[Python-Dev] Re: PEP 292, Simpler String Substitutions

23 Jun 2002 15:05:45 -0400

[Barry A. Warsaw]
> "NH" == Neil Hodgson <nhodgson@bigpond.net.au>

> Another i18n approach altogether uses explicit message ids instead of
> using the source string as the implicit message id, but that has a
> whole 'nuther set of issues.

The `catgets' approach, by opposition to the `gettext' approach.  I've seen
some people having religious feelings in either direction.

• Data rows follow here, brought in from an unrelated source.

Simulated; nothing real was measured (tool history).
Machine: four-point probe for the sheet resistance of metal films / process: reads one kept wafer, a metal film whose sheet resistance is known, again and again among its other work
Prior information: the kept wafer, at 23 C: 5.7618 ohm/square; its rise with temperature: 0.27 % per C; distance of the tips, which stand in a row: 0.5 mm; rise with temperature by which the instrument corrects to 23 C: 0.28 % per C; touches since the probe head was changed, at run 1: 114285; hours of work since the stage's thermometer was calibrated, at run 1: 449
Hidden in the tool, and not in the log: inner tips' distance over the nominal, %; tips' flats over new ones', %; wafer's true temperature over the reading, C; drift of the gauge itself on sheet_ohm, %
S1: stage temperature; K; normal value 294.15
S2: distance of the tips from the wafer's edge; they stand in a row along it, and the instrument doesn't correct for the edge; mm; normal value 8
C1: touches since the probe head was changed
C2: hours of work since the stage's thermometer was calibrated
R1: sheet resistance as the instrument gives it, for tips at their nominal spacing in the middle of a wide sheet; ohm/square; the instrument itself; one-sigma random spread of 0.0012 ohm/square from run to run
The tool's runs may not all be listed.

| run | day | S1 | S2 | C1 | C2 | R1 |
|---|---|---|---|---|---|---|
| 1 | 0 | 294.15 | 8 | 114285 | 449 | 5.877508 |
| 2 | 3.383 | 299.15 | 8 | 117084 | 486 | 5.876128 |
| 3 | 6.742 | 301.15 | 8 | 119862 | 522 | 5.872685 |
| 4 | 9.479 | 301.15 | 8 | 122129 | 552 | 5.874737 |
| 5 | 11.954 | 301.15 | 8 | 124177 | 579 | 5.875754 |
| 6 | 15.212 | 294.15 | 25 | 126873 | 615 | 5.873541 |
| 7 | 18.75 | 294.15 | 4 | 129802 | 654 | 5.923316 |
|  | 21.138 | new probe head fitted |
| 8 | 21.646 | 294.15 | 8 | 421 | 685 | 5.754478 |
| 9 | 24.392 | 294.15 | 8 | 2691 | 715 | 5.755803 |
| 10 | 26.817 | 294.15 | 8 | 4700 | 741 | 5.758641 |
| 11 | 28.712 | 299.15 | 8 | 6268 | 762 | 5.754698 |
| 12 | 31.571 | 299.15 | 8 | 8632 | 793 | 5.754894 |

Roughly said, `catgets' is faster, as you directly index the translation
string without having to hash the original string first.  It is also easier
to translate single words or strings offering little translation context,
as English ambiguities are resolved by using different message ids for
the same text fragment.

On the other hand, `gettext' can be made nearly as fast as `catgets', only
_if_ we use efficient hashing combined with proper caching.  But the real
advantage of `gettext' is that internationalised sources are more legible
and easier to maintain, since the original string is shown in clear exactly
where it is meant to be used.

A problem with both is that implementations bundled in various systems
are often weak of bugged, provided they exist of course.  Portability is
notoriously difficult.  Linux and GNU `gettext' rate rather nicely.
But nothing is perfect.

> [...] you tend to get paranoid about changing /any/ source string, say
> to remove a comma, adjust whitespace, or fix a preposition.  Any change
> means a dozen language teams have a new message they must translate
> (unless you can mechanically fix them for them).

This is why the responsibilities between maintainers and programmers ought
to be well split.  If the maintainer feels responsible for the work that
is induced on the translation teams by string changes, comfort is lost.
The maintainer should do its work in all freedom, and the problem of
later reflecting tiny editorial changes into PO `msgstr' fully pertains to
translators, with the possible help of automatic tools.  Translators should
be prepared to such changes.  If the split of responsibilities is not
fully understood and accepted, internationalisation becomes much heavier,
in practice, than it has to be.

>     >> The feature would be useless to me if I had to pass some explicit
>     >> dictionary into the _() method.  It makes writing i18n code
>     >> extremely tedious.

>     NH>    I think you are overstating the problem here.

> Trust me, I'm not.  [...] being forced to pass in the explicit bindings
> is a big burden in terms of maintainability and readability.

>     NH> Not making bindings explicit may mean that translators use
>     NH> other variables available at the translation point leading to
>     NH> unexpected failures when internal details are changed.

> I18n'ing a program means you have to worry about a lot more things.  [...]

Internationalisation should not add a significant burden on the programmer.
I mean, if there is something cumbersome in the internationalisation of
a string, then there is something cumbersome in that string outside any
internationalisation context.

If internationalisation really adds a significant burden, this is a
signal that internationalisation has not been implemented well enough in
the underlying language, or else, that it is not getting used correctly.
I really think that internationalising of strings should be designed so
it is a light activity and negligible burden for the maintainer.  (And of
course, translators should also get help in form of proper files and tools.)

-- 
François Pinard   http://www.iro.umontreal.ca/~pinard